Friday, August 19, 2011

Sugar Cookies - Part II

The icing.


Again, here is a link to the icing recipe.


There is a whole video tutorial on here about how to get the right consistency.  Worth a look, but the cliff notes are that you should run a knife through the middle of your bowl of icing.  If the indent created by the knife closes up after roughly 10 seconds, you're good to go.  


I made the whole batch of icing.  Even though I halved the cookie recipe, I thought the icing might be trickier and had no idea how much it would actually make.  I wanted extra for do-overs.

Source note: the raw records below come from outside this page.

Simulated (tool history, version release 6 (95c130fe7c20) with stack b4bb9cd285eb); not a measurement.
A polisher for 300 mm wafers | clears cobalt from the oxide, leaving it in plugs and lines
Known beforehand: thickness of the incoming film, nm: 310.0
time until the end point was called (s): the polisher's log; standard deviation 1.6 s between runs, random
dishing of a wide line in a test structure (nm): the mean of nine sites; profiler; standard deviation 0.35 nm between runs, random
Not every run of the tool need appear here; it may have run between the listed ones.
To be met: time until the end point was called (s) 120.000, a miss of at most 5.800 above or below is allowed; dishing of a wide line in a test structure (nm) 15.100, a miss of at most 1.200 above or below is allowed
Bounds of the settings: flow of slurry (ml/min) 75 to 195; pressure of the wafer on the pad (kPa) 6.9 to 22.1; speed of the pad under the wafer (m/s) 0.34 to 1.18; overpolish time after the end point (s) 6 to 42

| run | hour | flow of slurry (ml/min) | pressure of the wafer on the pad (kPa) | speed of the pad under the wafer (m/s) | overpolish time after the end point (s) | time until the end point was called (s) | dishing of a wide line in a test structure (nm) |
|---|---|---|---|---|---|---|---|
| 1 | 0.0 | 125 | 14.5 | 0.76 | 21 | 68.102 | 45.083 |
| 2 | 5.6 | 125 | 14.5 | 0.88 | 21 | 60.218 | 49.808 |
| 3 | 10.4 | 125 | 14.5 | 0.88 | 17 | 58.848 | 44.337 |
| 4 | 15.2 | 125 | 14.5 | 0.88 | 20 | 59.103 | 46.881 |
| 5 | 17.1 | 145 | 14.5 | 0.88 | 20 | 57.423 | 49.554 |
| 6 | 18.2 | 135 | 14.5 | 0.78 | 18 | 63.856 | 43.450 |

The recipe is pretty straightforward but I will give you one tip - it calls for 2.25 lbs of powdered sugar.  It's an odd amount.  One bag is generally 2lb.  I measured it out and determined there are 8 cups of powdered sugar in a 2lb bag.  Therefore, use 9 cups.


I made everything in my Kitchen-Aid Mixer.  I just used the wire whisk attachment for the first part, then once I added the powdered sugar, I switched to the paddle.


It made a lot of icing!  This is what was left over after I removed enough to make two significant bowls of colored icing.


I was a little worried about the icing drying out.  I put a damp kitchen towel over the bowl on the counter for the course of 2 or 3 hours and it worked just fine.  Supposedly you can let it sit overnight (especially if you want bold colors - they deepen over time) but I didn't try that.


Once the icing is done, scoop some out into individual bowls to create your colors and get the right consistency.  I do recommend setting the consistency individually for each bowl because depending on your design, you might want some colors to be a little thinner than others.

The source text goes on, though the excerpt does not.